Gaming stocks were hit hard on Monday as China unveiled the strictest-ever rules limiting kids’ gaming time.
China’s Gaming regulation
On Monday, China’s National Press and Publication Administration announced additional severe regulations to combat gaming addiction. The new regulations prohibit anybody under the age of 18 from playing video games during the school week and limit them to one hour per day on Fridays, weekends, and holidays.
The new restrictions, which went into effect on Monday, are part of a dramatic shift by Beijing to tighten control over society and key areas of the economy, like technology, education, and real estate, following years of rapid development.
The limitations, which apply to all devices, including phones, are a major setback for a worldwide gaming business that serves tens of millions of young people in the world’s most profitable market.
The National Press and Publication Administration’s (NPPA) regulations come as part of Beijing’s larger crackdown on China’s internet behemoths, such as Alibaba Group and Tencent Holdings. The drive to halt the “savage expansion” of some firms, as characterized by state media, has knocked tens of billions of dollars off the value of shares sold at home and abroad.
“Teenagers represent the future of our nation,” an anonymous NPPA spokesman was reported as saying by Xinhua. “Protecting minors’ physical and mental health is linked to the people’s essential interests and the development of the younger generation in the period of national rejuvenation.”
Gaming firms will be prohibited from offering services to minors in any manner outside of the specified hours and must guarantee that real-name verification procedures are in place, according to the authority overseeing the country’s video game sector.
Under previous laws, China limited the amount of time under the age of 18 may spend playing video games to 1.5 hours on any given day and three hours on holidays. The new regulations quickly became one of the most talked-about issues on Weibo, China’s equivalent of Twitter. Some people praised the changes, while others expressed astonishment at how stringent the limits were.
Gaming stocks suffer
According to analytics firm Newzoo, the Chinese games business will earn an estimated $45.6 billion in sales in 2021, surpassing the United States. The repercussions of the crackdown were felt all across the world.
Prosus, an Amsterdam-listed digital investment firm with a 29 percent interest in Chinese social media and video game business Tencent, was down 1.45%, while Ubisoft and Embracer Group, both European online video game companies, were down over 2%.
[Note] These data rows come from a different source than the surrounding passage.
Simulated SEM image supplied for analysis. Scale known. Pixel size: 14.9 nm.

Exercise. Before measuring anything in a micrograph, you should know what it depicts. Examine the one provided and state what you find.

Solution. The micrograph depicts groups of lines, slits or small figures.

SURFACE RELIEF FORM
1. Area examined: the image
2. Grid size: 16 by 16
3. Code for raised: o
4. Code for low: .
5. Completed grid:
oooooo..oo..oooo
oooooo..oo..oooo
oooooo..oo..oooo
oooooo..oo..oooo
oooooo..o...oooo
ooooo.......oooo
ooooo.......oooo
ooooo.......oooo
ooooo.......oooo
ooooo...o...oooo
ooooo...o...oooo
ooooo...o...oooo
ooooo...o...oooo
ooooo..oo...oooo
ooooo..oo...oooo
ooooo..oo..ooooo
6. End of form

In pre-market trading in the United States, shares of Chinese gaming companies fell, with NetEase plunging nearly 6% and mobile game producer Bilibili losing 3%. According to official media, 62.5 percent of Chinese minors play online games often, and 13.2 percent of underage mobile game players play for more than two hours each day on working days.
In recent weeks, gaming businesses have been on edge as state media has criticized gaming addiction among young people, implying a regulatory crackdown. This month, a state-run news site referred to online games as “spiritual opium” and referenced Tencent’s “Honor of Kings” in an article calling for tougher regulations, sending shares of the world’s largest gaming company by revenue down.
Tencent later announced additional steps, beginning with Honor of Kings, to decrease the amount of time and money children spend playing games. Its president also stated that the company was working with regulators to see whether there was a method to restrict the overall amount of time kids spend on gaming across all titles.
According to Xinhua, the NPPA regulator will boost the frequency and intensity of inspections of online gaming businesses to guarantee that time restrictions and anti-addiction mechanisms are in place.
It went on to say that parents and teachers were crucial in preventing gaming addiction.